Many restaurants are now touting regional cuisine, and much of that is possible because of the increasing number of small farms and ranches that are producing food for local consumers.
“In the summer it’s really easy to go local,” he says. But restaurants must search farther afield—generally California—to get fresh produce in the winter. Sage’s Café also freezes produce like tomatoes and eggplant or makes preserves for winter use.
In 2007, Brandt launched two new ventures: Vertical Diner and Cali’s Natural Foods. Like Sage’s Café, Vertical Diner focuses on local, organic, vegetarian foods. And Cali’s was developed to support both Sage’s Café and the Vertical Diner.
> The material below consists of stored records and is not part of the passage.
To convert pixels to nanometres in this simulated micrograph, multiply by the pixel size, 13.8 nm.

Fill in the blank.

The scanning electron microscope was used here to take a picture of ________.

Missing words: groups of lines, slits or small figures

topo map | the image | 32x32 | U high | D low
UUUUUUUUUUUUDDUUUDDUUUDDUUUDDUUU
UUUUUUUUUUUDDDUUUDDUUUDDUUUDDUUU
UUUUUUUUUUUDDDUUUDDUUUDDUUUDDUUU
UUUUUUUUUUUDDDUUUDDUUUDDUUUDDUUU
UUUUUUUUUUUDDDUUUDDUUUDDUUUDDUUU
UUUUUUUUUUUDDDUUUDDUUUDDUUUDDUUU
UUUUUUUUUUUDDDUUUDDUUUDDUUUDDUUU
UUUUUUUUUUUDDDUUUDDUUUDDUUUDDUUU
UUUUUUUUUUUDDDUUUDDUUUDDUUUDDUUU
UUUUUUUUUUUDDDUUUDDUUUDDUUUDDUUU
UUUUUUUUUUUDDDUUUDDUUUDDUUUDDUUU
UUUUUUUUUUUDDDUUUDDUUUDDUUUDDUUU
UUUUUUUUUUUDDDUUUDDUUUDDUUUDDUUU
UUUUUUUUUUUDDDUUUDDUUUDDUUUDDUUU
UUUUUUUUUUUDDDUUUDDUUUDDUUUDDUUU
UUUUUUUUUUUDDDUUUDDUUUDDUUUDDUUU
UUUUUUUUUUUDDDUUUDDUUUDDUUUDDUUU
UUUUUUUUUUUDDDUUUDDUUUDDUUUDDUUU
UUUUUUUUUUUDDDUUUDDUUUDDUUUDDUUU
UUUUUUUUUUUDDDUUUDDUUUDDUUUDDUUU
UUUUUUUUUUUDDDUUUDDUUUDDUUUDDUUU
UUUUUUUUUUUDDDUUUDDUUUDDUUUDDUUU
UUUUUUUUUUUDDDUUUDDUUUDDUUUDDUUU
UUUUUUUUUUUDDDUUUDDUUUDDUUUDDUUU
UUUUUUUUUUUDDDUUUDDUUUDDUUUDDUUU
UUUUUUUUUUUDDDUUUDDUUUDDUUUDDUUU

Cali’s Natural Foods was originally intended to serve as extra storage and prep space for the two restaurants. It allowed Brandt to bring in large pallets of paper goods and commodities like organic flour. He used Cali’s to begin distributing to other businesses—and then in late 2009 he opened the store to retail customers.
“At Cali’s people can find the basics of a healthy, whole-foods diet,” he says, such as local fruit and vegetables, granola and other organic fare.
“We tell people to come check this food out—come see what is possible and available right here locally.”
An Inter-related Community
Communal Restaurant in Provo is a much newer entrant to the scene. Opened in mid-2009, the restaurant relies as much as possible on a network of local organic gardens and vendors.
For chef Colton Soelberg, fresh local foods are all about nutrition and flavor. “Tomatoes are a perfect example,” he says. “You can get them in the grocery store all year round. They are red and they are round—but no one will tell you they’re delicious.”
Soelberg and his partner Joseph McRae are also behind Pizzeria 712 in Provo, and both eateries experiment with seasonal, local flavors.
The seasonal nature of such food entails a lot of variation in the products they use, which Soelberg says forces them to stay creative and think—or cook—on their toes.
“Customers can always count on it being delicious, even if they can’t count on it being exactly the same,” he says of the two restaurants’ ever-evolving dishes. The sudden un-availability of a staple like lettuce can be difficult to explain to clients, but “part of our responsibility as restaurateurs is to educate the community,” he adds.
Visitors to Communal Restaurant will find roasted squash, pot roast, flatiron steak and other comfort foods. The Cobb Salad features lettuce and eggs from the Clifford Family Farms, tomatoes from Jacob’s Cove Heritage Farms, chicken from Heritage Valley Organics and pork from the Christiansen Family Farm.
“Everything on that dish is being sourced from local farms or local vendors,” says Soelberg.
The pair of chefs intend to open a network of eight or more restaurants in Utah Valley and Park City. While each restaurant will be unique, they will all share the same philosophy and will bolster the local farming community.
“There’s a lot of exciting things happening,” says Soelberg of the fresh-foods movement. “It’s like an avalanche that definitely started out small, but is quickly gaining momentum.”